Homework during the hiring process…no thanks!

August 17, 2015

(This article was first published on Mathew Analytics » R, and kindly contributed to R-bloggers)

For the past four months, I’ve been on the job market looking for work as an applied statistician or data scientist within the the online marketing industry. One thing I’ve come to expect with almost every company is some sort of homework assignment or challenge where a spreadsheet would be presented along with some guidelines on what type of analysis they would like. Sometimes it’s very open ended and at other times, there are specific tasks and questions which are put forth. Initially, I saw these assignments as something fun where I could showcase my skill set. However, since last month, I’ve come to see them as a nuisance which can’t possible be a good indicator of whether someone is ‘worth hiring’ or not. I get it, companies often get inundated with resumes and they need effective processes to sift through them. And I get the value of getting some document which outlines how an applicant thought about a problem and generated some valuable insights.

With all that said, do we seriously think that homework assignments and challenges during the hiring process are the most effective way of getting the “best candidate” (whatever that means). I don’t have any data to suggest either way, but am inclined to believe that companies and analytics hiring managers need to develop better ways of assessing the quality of candidates. It these assignments are really about assessing who is most serious about a role to spend a few hours of their free time answering some ‘simple’ questions and putting together some basic lines of R or Python code, then so be it. But I think a better process can be put forth that allows companies to find the right candidate.

I’ve been part of the hiring process and I’ve also gone through months of looking for employment. Based on my experiences on both sides of the table, here’s my view of what is most effective when looking for analytics professionals, applied statistician, or data scientists. Ultimately, my feeling is that the only way to assess whether a candidate is worth hiring is by effectively testing prospective candidates in a more formal manner.

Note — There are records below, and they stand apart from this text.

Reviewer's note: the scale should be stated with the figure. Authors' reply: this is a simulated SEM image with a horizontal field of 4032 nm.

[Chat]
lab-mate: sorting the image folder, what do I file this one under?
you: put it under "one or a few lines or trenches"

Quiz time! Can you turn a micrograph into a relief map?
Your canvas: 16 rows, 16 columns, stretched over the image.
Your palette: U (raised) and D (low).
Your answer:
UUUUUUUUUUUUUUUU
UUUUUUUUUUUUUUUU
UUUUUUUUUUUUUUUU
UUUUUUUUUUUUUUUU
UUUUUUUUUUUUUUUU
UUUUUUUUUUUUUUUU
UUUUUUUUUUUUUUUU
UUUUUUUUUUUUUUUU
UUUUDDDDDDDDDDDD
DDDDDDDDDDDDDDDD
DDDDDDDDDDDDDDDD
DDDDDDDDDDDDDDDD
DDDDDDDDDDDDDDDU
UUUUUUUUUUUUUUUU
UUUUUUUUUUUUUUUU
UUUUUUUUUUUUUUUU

Part 1: Quantitative Skills
To assess a candidates quantitative proficiency, here are some techniques that work well based on my previous experience.
a. Put together a document with an existing business problem and some of the analysis that’s been put together to answer them. Ask the applicant for suggestions on the limitations of the current approach and what they’d do if that project was handed to them.
b. Put together a basic statistics test which inquires about simple probability theory and inferential statistical principles. Ask the candidate to answer those questions in an informal setting to ascertain what they know and how work through problems when they don’t know the answer.
c. Ask the applicant to read a statistically demanding document and then request a summary plus feedback from the candidate. This should also tell us something about what the candidate knows about statistics and whether they can summarize the relevant parts in a satisfactory manner.

Part 2: Technical Skills
To assess a candidates technical proficiency, here are some techniques that work well based on my previous experience.
a. Show an applicant some imperfect code that is unnecessarily long or could be improved. Ask them to look it over and provide their suggestions on how’d they do things differently.
b.Put together several small code snippets in various programming languages that the candidate may or may not know. Ask them to go through the code, identify what is happening at each step, and explain the final result.

The possibilities are endless, but there has to be better ways to assess the quality of candidates to analytics roles than the ‘homework assignment.’ In any case, I’ll be refusing to do any more assignments as a part of the hiring process.